Marginal Pricing and Student Investment in Higher Education
This paper examines the effect of marginal price on students’ educational investments using rich administrative data on students at Michigan public universities. Students facing zero marginal price for credits above the full-time minimum (i.e., 12 credits) attempt and complete about the same average number of credits as those whose institutions charge per credit. Zero marginal price induces a modest share of students (i.e., 7 percent) to attempt up to one additional class (i.e., 3 credits) but also increases withdrawals, resulting in little impact on earned credits or the likelihood of meeting “on-time” benchmarks toward college completion. Consistent with theory, the moderate impact on attempted credits is largest among students who would otherwise locate at the full-time minimum, which include lower-achieving and socio-economically disadvantaged students.
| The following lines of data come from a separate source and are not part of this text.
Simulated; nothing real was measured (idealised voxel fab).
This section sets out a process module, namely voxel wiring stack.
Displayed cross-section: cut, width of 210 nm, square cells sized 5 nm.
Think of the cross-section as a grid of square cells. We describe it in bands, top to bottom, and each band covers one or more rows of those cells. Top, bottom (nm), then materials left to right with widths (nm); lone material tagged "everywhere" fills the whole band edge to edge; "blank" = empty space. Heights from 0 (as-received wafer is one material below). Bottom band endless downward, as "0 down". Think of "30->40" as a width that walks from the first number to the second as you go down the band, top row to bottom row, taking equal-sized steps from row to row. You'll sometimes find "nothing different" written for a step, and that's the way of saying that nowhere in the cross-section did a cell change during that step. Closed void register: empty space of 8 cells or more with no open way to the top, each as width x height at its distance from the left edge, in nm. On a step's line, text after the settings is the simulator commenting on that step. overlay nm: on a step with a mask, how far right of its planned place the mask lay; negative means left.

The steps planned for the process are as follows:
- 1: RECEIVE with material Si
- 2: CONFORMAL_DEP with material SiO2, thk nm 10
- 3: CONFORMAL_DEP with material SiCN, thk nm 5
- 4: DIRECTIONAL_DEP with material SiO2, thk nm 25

The research reported here was supported by the Institute of Education Sciences, U.S. Department of Education, through Grant R305B110001 to the University of Michigan. The opinions expressed are those of the authors and do not represent views of the Institute of Education Sciences or the U.S. Department of Education. This research used data structured and maintained by the Michigan Consortium for Educational Research (MCER). MCER data are modified for analysis purposes using rules governed by MCER and are not identical to those data collected and maintained by the Michigan Department of Education (MDE) and/or Michigan’s Center for Educational Performance and Information (CEPI). Results, information and opinions solely represent the analysis, information and opinions of the author(s) and are not endorsed by, nor do they reflect the views or positions of grantors, MDE and CEPI or any employee thereof. Monica Hernandez, Andrew Litten, and Chris Zbrozek provided excellent research assistance. We are grateful for helpful comments from John DiNardo, Susan Dynarski, Caroline Hoxby, Michael Lovenhiem, Sarah Turner, Leslie Turner, and numerous seminar participants at the University of Michigan, Stanford University, CUNY, the W.E. Upjohn Institute, and the NBER Education Program Fall 2013 meetings. Hemelt can be contacted at email@example.com; Stange can be contacted at firstname.lastname@example.org. All errors and opinions are our own. The views expressed herein are those of the authors and do not necessarily reflect the views of the National Bureau of Economic Research.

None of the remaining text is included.